FireCrawl icon

FireCrawl

FireCrawl API

Overview

The Batch Scrape operation of the FireCrawl node allows users to scrape multiple web pages in a single batch request. It is designed to fetch and extract various types of data from a list of URLs, supporting different output formats such as extracted structured data, screenshots, HTML content, links, and markdown. This operation is useful for scenarios like competitive analysis, content aggregation, SEO monitoring, or any task requiring automated collection of web page data at scale.
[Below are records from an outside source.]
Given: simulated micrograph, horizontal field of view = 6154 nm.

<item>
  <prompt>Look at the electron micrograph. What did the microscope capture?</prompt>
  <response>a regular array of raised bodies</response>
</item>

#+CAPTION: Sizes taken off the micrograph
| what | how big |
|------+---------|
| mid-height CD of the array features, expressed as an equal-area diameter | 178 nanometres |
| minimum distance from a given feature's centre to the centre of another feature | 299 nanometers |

For example, you can provide a list of product pages URLs to scrape their main content and images, or capture full-page screenshots of news articles for archival purposes. The node supports advanced options like waiting for page load, emulating mobile devices, filtering HTML tags, and handling invalid URLs gracefully.

Properties

Name Meaning
URLs The list of URLs to scrape. Multiple URLs can be provided to perform batch scraping.
Webhook URL A URL to receive webhook notifications about the progress of the batch scrape job. Useful for asynchronous processing and tracking.
Formats Output format(s) for the scraped data. Options include: Extract (structured data), Full Page Screenshot, HTML, Links, Markdown, Raw HTML, Screenshot (viewport only). Multiple formats can be selected simultaneously.
Additional Options Collection of optional settings:
- Only Main Content: Return only the main content excluding headers, navs, footers, etc.
- Include Tags: Comma-separated list of HTML tags to include.
- Exclude Tags: Tags to exclude.
- Headers: Custom HTTP headers to send with requests (e.g., cookies, user-agent).
- Wait for (MS): Delay before fetching content to allow page loading.
- Mobile: Emulate mobile device scraping.
- Skip TLS Verification: Ignore TLS certificate errors.
- Timeout (MS): Request timeout duration.
- Remove Base64 Images: Remove base64 encoded images from output.
- Ignore Invalid URLs: Continue scraping valid URLs if some are invalid instead of failing entire batch.
Extract When using the "extract" format, this fixed collection allows specifying extraction details:
- Schema: JSON schema for structured data extraction.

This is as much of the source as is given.